Regarding climate policy, progressives advocate for the Green New Deal with a rapid transition, while Democrats prefer market-based solutions with a more gradual timeline.

The political strategies differ dramatically too - progressives favor mass mobilization and protest, while Democrats rely on institutional processes and compromise.

Perhaps most fundamentally, progressives view the system as fundamentally broken and requiring reconstruction, while Democrats see it as flawed but improvable through reform.

These differences aren't superficial—they reflect incompatible visions that create constant tension when forced to coexist within one political entity.

Your message claims "the American people are with us in that fight" against oligarchs and the status quo. If you truly believe your movement represents the majority of Americans, then it should thrive independently.

A separate Progressive Party would allow you to maintain authentic values by presenting your uncompromised vision without the constraints of Democratic Party consensus. You could build genuine infrastructure by developing organizational structures aligned with your grassroots ethos.

Most importantly, you could test your electoral viability and discover whether your claim that most Americans support your approach translates to electoral success.

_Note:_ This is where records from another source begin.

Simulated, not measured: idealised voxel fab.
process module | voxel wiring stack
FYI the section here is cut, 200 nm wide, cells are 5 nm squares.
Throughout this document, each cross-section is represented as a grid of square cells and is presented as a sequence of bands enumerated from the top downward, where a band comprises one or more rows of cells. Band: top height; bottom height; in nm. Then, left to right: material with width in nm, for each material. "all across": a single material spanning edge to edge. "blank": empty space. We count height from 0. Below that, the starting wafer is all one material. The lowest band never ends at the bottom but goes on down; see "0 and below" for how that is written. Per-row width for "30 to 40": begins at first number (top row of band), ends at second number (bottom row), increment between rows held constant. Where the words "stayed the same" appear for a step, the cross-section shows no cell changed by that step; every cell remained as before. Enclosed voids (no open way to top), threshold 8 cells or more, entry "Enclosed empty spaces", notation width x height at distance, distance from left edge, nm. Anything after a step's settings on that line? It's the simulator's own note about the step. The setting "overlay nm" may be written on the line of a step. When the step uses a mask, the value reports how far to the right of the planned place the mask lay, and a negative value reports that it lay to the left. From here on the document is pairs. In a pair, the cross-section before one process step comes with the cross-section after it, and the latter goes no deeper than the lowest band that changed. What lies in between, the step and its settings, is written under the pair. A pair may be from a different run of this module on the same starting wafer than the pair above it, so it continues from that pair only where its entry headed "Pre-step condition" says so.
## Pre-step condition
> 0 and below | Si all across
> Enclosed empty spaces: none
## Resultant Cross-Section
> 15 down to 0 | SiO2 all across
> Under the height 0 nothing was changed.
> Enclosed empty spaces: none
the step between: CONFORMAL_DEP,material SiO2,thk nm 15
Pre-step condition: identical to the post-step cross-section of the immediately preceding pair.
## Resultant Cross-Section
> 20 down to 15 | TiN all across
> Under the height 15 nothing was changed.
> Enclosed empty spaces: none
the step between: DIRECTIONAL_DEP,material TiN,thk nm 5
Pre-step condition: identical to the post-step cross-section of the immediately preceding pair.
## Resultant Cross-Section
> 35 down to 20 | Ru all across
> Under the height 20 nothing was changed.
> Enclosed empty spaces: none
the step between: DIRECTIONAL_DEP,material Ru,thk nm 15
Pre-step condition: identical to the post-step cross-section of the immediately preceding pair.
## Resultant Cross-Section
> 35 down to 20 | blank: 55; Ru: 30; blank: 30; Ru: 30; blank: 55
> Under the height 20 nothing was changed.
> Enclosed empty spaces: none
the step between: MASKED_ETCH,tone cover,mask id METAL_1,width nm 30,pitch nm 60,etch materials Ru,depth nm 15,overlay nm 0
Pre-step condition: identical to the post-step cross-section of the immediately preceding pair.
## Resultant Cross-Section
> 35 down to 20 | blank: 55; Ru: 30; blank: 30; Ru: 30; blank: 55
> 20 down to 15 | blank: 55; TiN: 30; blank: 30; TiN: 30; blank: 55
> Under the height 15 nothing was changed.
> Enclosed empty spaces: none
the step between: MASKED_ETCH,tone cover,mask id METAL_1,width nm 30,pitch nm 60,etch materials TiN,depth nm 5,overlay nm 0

If your policies are as popular as you suggest, voters would naturally abandon Democrats for your progressive alternative. But if your approach proves less electorally viable than you believe, a separate party would still advance progressive ideas in the public sphere without undermining Democrats' ability to defeat Republicans.

Senator Sanders, you stand at a crossroads. If your movement truly represents the future of American politics, have the courage to build it independently rather than attempting to hollow out the Democratic Party from within.

Conversely, if you recognize the practical necessity of working within our two-party system, then commit fully to the Democratic coalition—including accepting its incremental approach, broad tent, and yes, its compromises with political reality.

What you cannot productively continue is this halfway approach where you claim the Democratic banner when convenient while simultaneously undermining the party's foundations, leadership, and strategy. The stakes in our fight against Trump and authoritarianism are too high for such destructive ambiguity.

Choose independence or integration—but choose clearly, for the sake of the progressive values we both cherish, even if we disagree on how best to advance them.